MONTREAL, 20.11.03 : MILTON STREET IN THE MCGILL GHETTO


MONTREAL, 20.11.03 : MCGILL UNIVERSITY, UNIVERSITY STREET


MONTREAL, 20.11.03 : JEANNE-MANCE PARK ON THE PLATEAU


MONTREAL, 20.11.03 : STAIRCASE ON DULUTH STREET


MONTREAL, 20.11.03 : STAIRCASES ON ESPLANADE


MONTREAL, 24.11.03 : SHEBROOKE STREET WEST IN NDG


MONTREAL, 20.10.03 : STAIRCASE ON ST-URBAIN


MONTREAL, 24.10.03 : SHERBROOKE STREET WEST IN NDG

Nobody likes Toronto. Well, almost nobody. Okay, maybe some people. Yeah, it has a flourishing arts scene and amazing ethnic diversity. Big-city bustle, too. Fine, maybe it isn't so bad. It would a take a lot to coax this sort of admission out of a Montrealer or, well, just about any Canadian, but in the end, all but the most diehard malcontents are willing to admit that Toronto isn't such a bad place after all. And after this month's mayoral election, it just got even better.

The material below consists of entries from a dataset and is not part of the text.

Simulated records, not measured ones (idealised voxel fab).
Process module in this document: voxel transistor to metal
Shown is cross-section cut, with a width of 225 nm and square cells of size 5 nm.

Enter David Miller. He's the new mayor of Toronto, a teeming city of 2.5 million, the hub of a metropolitan area with more than six million people, the economic engine of Canada. Toronto receives more than 100,000 immigrants each year, a larger number than even New York. As you might expect, Toronto is bursting at the seams. Its subways and streetcars are packed and its roads are gridlocked, and it is so starved for cash it has led the way for a 'new deal' for Canadian cities -- see the last update for more on that. Coming fresh on the heels of the rather clownish and incompetent Mel Lastman, Miller is nothing short of refreshing. His campaign focused on the need for a clean sweep: an end to the backroom deals and opaque City Hall that plagued Lastman's tenure, along with reinvestment across the board, in public transit, housing and the arts. Most of Miller's promises hinge on raising taxes getting more money from the provincial government, relying heavily on newly-elected premier Dalton McGuinty's promise to give cities two cents per litre of the gas tax. Normally, any mention of raising taxes would absolutely kill a political campaign. But, as the Toronto Star's city columnist Royson James notes, "It seems disgust over eroding infrastructure is greater than fear of government costs. A desire to fix homelessness supersedes demands to choke off spending. And the yearning to improve Toronto's quality of life and urban amenities outweighs the always-present concerns of waste." During the campaign, Miller's only big gaffe was musing about a $2.25 toll on Toronto's major downtown-bound highway, to be invested entirely in public transit, and then brushing off the concerns of motorists. Nonetheless, Miller's platform of reinvestment won over the voters.

Still, it's going to be a bumpy ride. The Globe and Mail's John Barber casts a more cynical eye over Miller's pledges: as the TTC unveiled service cuts and a huge deficit last week, Miller was stuck begging for more time to work things out. Already, McGuinty seems hesitant about handing Toronto its promised share of the gas tax. On the other hand, a summit held yesterday by Toronto members of both the provincial and federal government came up with a bold new suggestion to raise the federal and provincial gas taxes, funneling far more money into the Toronto area than the two cents promised by McGuinty and incoming prime minister Paul Martin.

At least Miller's head is in the right place. He is one of the most pro-urban mayors in Canada, enthusiastic about and concerned with the quality of Toronto's urban fabric. In today's issue of the Star, he muses about reinforcing Toronto's urban design department and is intrigued by Vancouver's urban design review board, which examines the quality of each development. (An example of the board's power in a recent edition of the Globe: Vancouver has managed to get developers to include facilities for non-profit cultural groups, like a screening space for the city's international film festival, in their condominium developments at no cost to the city.) Jane Jacobs, a virtual semi-deity among urbanists, heads Miller's mayoral transition team. Deep down, despite a somewhat shaky funding situation, Miller seems like a mayor who really cares about his city. Imagine that.

―――

I was also planning on writing about Montreal's demerger situation, but I figured that would kill me and most of you, too. Municipal politics can only be had in small doses; after that, people start banging their heads against the wall and pulling out hair. If you're interested the whole demerger debacle -- hell, if you have no idea what it is and would like to find out -- take a look at Kate McDonnell's Montreal City blog.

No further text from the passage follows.